Posted by K at April 10, 2006 03:09 PM
Smeared? It depends what you are talking about. I've looked into this in some detail. I don't see justification for Dembski reporting Pianka to Homeland Security. On the other hand, Pianka's brand of nonsense (mostly just rewarmed "Limits To Growth"/Population Bomb stuff from the '70s) shouldn't be passed off as science, and I get really annoyed seeing this portrayed as a science/anti-science argument. There was a quick "circling the wagons" response around Pianka, and while the death threats and other garbage were just flat wrong, it didn't make Pianka right, or this a religion versus science argument.

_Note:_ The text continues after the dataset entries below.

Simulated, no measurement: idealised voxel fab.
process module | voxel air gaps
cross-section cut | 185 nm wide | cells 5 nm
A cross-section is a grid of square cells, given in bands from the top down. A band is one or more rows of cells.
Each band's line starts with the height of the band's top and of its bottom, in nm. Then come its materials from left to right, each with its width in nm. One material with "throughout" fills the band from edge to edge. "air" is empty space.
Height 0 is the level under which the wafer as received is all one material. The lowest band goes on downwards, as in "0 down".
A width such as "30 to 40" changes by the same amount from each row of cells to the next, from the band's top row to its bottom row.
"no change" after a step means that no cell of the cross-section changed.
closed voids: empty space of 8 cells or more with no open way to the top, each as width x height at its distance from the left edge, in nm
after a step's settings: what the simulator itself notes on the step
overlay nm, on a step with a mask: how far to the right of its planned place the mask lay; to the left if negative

Posted by VR at April 10, 2006 07:42 PM
Anyone else out there an admirer of those modern-day Jonathan Swift-ians Richard Sapir and Warren Murphy who write the hilarious "Destroyer" books? In at least one of their delightfully un-PC tomes (the title of which I no longer recall), the bad guys are a bunch of deranged tree-huggers of exactly the Pianka mindset who style themselves "The Human Surplus League." The leader is not only anti-human, he's not even too keen on any lifeform with a brain and spinal cord. He's convinced his real mother was a blowfly. Great stuff.
Posted by Dick Eagleson at April 10, 2006 09:54 PM
Dick, I dimly recall that series. While I'm leery of pulp adventure factories like that (it's on book 142 with two additional books in production!), this one had a unique style to it. If I start the habit again, this is probably the drug I'll start with. :-)
Posted by Karl Hallowell at April 11, 2006 01:17 AM
The warring factions are missing the point about whether this "teacher" should have access to students at a public institution. I sure don't want my tax dollars supporting a nutcase like this.